10 Thursday Nov 2011

Posted by themidlifesecondwife in The Reading Life

≈ 13 Comments

Tags

Amazon Kindle, Books, Reading, Steve Jobs, Twitter

I love my Kindle—its efficiency, its portability, and the way the device instantly transports me—like some digital form of astral projection—into the world of a book simply because I thought of a title and clicked a key. But the love that I have for my Kindle will never surpass my love of books.

I recently tweeted, in essence, that I was cheating on my Kindle by reading Walter Isaacson’s best-selling biography of Steve Jobs in hardcover, which I bought the other day. Using a traditional media format to read about the greatest inventive entrepreneur of the digital age strikes me as an irony if ever there was one.

A slight digression about tweets. I know, I know. You’ve read me blog about them before, comparing them to chocolate. And I’m not recanting. But if you’ll permit me to mix and match my metaphors, I’d like to add that I also find these marvelous digital encapsulations of information akin to the notes that we midlifers used to pass surreptitiously in school. (Like a convert to Catholicism, there’s no zealot quite like a late-adopter.)

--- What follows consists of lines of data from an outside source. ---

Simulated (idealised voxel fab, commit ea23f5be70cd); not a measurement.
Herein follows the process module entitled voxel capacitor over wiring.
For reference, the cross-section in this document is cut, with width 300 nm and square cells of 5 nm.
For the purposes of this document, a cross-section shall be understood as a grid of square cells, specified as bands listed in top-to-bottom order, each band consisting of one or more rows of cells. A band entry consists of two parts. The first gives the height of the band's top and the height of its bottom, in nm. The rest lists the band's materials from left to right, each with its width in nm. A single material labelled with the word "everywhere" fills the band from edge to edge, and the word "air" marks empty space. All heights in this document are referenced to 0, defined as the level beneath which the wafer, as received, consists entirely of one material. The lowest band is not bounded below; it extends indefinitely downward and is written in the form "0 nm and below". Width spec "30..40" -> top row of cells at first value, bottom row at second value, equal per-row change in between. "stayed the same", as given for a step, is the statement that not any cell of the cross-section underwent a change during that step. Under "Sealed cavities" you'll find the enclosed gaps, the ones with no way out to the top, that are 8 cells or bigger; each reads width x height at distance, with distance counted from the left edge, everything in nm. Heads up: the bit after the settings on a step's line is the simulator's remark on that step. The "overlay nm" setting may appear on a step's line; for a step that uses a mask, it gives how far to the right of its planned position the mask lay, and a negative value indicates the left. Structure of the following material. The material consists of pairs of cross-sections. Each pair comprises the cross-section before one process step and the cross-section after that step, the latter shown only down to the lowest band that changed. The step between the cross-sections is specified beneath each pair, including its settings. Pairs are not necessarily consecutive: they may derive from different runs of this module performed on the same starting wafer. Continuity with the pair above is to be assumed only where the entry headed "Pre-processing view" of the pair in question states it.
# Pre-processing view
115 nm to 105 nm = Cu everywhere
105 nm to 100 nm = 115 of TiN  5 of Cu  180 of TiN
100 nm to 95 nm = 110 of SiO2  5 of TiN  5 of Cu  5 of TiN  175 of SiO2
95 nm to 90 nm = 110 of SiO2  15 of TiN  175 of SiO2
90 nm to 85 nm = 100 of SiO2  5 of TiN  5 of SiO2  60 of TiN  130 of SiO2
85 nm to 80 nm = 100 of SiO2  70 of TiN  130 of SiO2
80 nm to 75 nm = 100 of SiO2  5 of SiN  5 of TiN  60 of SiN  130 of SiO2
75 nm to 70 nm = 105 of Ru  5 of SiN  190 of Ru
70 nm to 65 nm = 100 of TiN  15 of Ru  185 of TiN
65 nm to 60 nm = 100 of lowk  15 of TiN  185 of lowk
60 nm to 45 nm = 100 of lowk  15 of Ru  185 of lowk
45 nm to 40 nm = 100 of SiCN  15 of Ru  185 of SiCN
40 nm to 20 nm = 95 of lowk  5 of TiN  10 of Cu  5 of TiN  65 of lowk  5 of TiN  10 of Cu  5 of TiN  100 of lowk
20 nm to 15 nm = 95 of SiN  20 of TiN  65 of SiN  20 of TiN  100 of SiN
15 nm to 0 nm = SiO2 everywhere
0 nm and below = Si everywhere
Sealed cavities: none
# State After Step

This morning, a tweet traveling down the Twitter conveyor belt so captivated me that I had to pass it to my neighbor in the next row by re-tweeting it. (Admittedly, a book cannot do that.) Here is what I discovered when I unfolded the intriguing morsel:

old book smell.
Did you know?

“Lignin, the stuff that prevents all trees from adopting the weeping habit, is a polymer made up of units that are closely related to vanillin. When made into paper and stored for years, it breaks down and smells good. Which is how divine providence has arranged for secondhand bookstores to smell like good quality vanilla absolute, subliminally stoking a hunger for knowledge in all of us.”

—Perfume: The Guide

Isn’t that a fascinating piece of new information? Isn’t that a lovely notion? And it  makes so much sense (intended pun) at every level. Most of us love books because of all that they evoke—past memories, past experiences, past sensual and tactile pleasures.

Have you ever read Pat the Bunny to a child? If not, then try to recall the very first book shipment you ever received, and what it felt like to see your name on the outside label, to open the package, and to hold in your small hands the book that you yourself selected and purchased. My own memory takes me back to St. Mary’s Elementary School in Elyria, Ohio, and the TAB book club. I can still remember those catalogs, and how I would circle each book that I coveted. It was a good day at school when those shipments arrived.

Part of a bookstore’s lure is the way that it feeds all of our senses. I’m thinking especially of an old bookstore, one that deals in rare and used books. The memories that these bookshops elicit, especially the olfactory ones, can be profound. I think that Diane Ackerman was correct to have started off her book, A Natural History of the Senses, with the sense of smell, which she calls “the mute sense.”

Nothing is more memorable than a smell. One scent can be unexpected, momentary, and fleeting, yet conjure up a childhood summer beside a lake in the Poconos, when wild blueberry bushes teemed with succulent fruit and the opposite sex was as mysterious as space travel…Smells detonate softly in our memory like poignant land mines, hidden under the weedy mass of many years and experiences. Hit a tripwire of smell, and memories explode all at once. A complex vision leaps out of the undergrowth.

The aged-paper smells of an old bookshop remind me of my grandmother’s attic, where piles of folded newspapers and books commingled with old sewing patterns and scraps of fabric, and the light streamed in through narrow windows, revealing trumpets of dust motes hovering above the steamer trunks and dress forms. These objects, combined with the properties of physics and memory, are called forth by the scents of mustiness, of age and locked time. Madeleines did it for Proust. For me, it’s a bookstore.

Do you remember your first time visiting a library? I recall walking with my mother down the sandstone sidewalks to the Elyria Public Library’s children’s room. It was located in the basement of a grand old mansion. One had to walk down sandstone steps and hold on to a black iron railing to enter the space. It was a place of mystery for one who had just learned how to read, as impressive as a church, although not quite as intimidating.

Photo courtesy of Elyria Public Library, Elyria, Ohio

Smell, sight, touch, hearing, and taste. I have book memories for all of these. Even for the last one. I’m sitting in the library—I’m in high school now—and I’ve just run my Number 2 pencil through the hand-cranked sharpener that is mounted on the wall. I return to the heavy wooden table, sit down, and begin poring over my notes for a book report, absentmindedly chewing on my freshly-sharpened pencil.

No, a Kindle can’t do that for you.

An exegetical acknowledgement: The original tweet that elicited this post came from blogger Iris Blasi and was re-tweeted, where I discovered it, by the Book Lady of The Book Lady’s Blog. As we crawl further up the conveyor belt, we see that Blasi credits CuriosityCounts (by way of book editor Peter Joseph) for the image, which, ultimately, takes us all to the original source, the book Perfumes: The Guide.

Yes, it always comes back to a book.